Bug 727856

Summary: bind-dyndb-ldap: race condition in semaphore_wait() function
Product: Red Hat Enterprise Linux 6 Reporter: Adam Tkac <atkac>
Component: bind-dyndb-ldapAssignee: Adam Tkac <atkac>
Status: CLOSED ERRATA QA Contact: Chandrasekar Kannan <ckannan>
Severity: medium Docs Contact:
Priority: medium    
Version: 6.1CC: benl, linux, martin_foster, mgregg, ovasik, rvokal
Target Milestone: rc   
Target Release: ---   
Hardware: Unspecified   
OS: Unspecified   
Whiteboard:
Fixed In Version: bind-dyndb-ldap-0.2.0-3.el6 Doc Type: Bug Fix
Doc Text:
Story Points: ---
Clone Of:
: 734003 (view as bug list) Environment:
Last Closed: 2011-12-06 17:57:09 UTC Type: ---
Regression: --- Mount Type: ---
Documentation: --- CRM:
Verified Versions: Category: ---
oVirt Team: --- RHEL 7.3 requirements from Atomic Host:
Cloudforms Team: --- Target Upstream Version:
Bug Depends On:    
Bug Blocks: 734003    
Attachments:
Description Flags
Proposed patch
none
pstack of hung named none

Description Adam Tkac 2011-08-03 12:38:09 UTC
Description of problem:
Current implementation of the semaphore_wait() function is not fully thread-safe

Version-Release number of selected component (if applicable):
bind-dyndb-ldap-0.2.0-1.el6

How reproducible:
sometimes, when server is under heavy load

Steps to Reproduce:
1. send many queries for RRs which authoritative zones are served via bind-dyndb-ldap plugin
2. wait for server lockup
  
Actual results:
all server's worker threads are blocked in semaphore_wait()

Expected results:
thread-safe semaphore_wait()

Comment 1 Adam Tkac 2011-08-03 12:49:28 UTC
Created attachment 516506 [details]
Proposed patch

Comment 2 Phil Anderson 2011-08-07 00:56:58 UTC
Created attachment 517022 [details]
pstack of hung named

I recently upgraded DNS my server from an older dual core core CPU to a quad core Xeon E3 and now named locks up after the first few queries.  Stack trace attached.

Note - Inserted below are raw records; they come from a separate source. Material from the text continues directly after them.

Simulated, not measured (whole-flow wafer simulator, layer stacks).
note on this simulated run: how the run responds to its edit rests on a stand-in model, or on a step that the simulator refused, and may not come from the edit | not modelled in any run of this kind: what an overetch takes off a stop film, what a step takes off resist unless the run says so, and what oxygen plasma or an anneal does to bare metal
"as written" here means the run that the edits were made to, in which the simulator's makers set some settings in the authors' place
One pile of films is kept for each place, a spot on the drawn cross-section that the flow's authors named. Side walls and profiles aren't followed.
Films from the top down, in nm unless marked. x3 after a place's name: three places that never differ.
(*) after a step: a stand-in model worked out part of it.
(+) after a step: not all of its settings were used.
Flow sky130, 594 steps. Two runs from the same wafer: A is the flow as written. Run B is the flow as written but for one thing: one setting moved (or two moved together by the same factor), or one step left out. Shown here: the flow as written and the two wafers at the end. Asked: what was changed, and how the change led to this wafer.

I was able to work around the problem by reducing the number of worker threads named starts by adding the following line to /etc/sysconfig/named:
OPTIONS="-n 1"

Comment 3 Adam Tkac 2011-08-08 08:37:28 UTC
(In reply to comment #2)
> Created attachment 517022 [details]
> pstack of hung named
> 
> I recently upgraded DNS my server from an older dual core core CPU to a quad
> core Xeon E3 and now named locks up after the first few queries.  Stack trace
> attached.
> 
> I was able to work around the problem by reducing the number of worker threads
> named starts by adding the following line to /etc/sysconfig/named:
> OPTIONS="-n 1"

Which version of bind, bind-libs and bind-dyndb-ldap do you use, please?

Comment 6 Martin Foster 2011-08-22 06:25:03 UTC
I was experiencing the same semaphore error as described in the freeipa-users list.  Other than serving records for IPA, my bind install is also an authoritative DNS server.

I rebuilt bind + bind-dyndb-ldap from Adam's proposed patches:
bind-dyndb-ldap-0.2.0-1.el6.1.src.rpm; and
bind-9.7.3-2.el6_1.P3.2.5.rh725577.src.rpm

The resolver has now been running for 6+ hours, where previously it would hang on the semaphore issue within an hour.

Comment 7 Michael Gregg 2011-11-08 18:25:04 UTC
Given that all of the servers we have in QA have not been locking up, even under load, and that this patch was submitted quite a while ago, I am going to mark this bug as verified.

Verified against:
bind-dyndb-ldap-0.2.0-7.el6.x86_64
ipa-server-2.1.3-8.el6.x86_64

Comment 8 errata-xmlrpc 2011-12-06 17:57:09 UTC
Since the problem described in this bug report should be
resolved in a recent advisory, it has been closed with a
resolution of ERRATA.

For information on the advisory, and where to find the updated
files, follow the link below.

If the solution does not work for you, open a new bug report.

http://rhn.redhat.com/errata/RHBA-2011-1715.html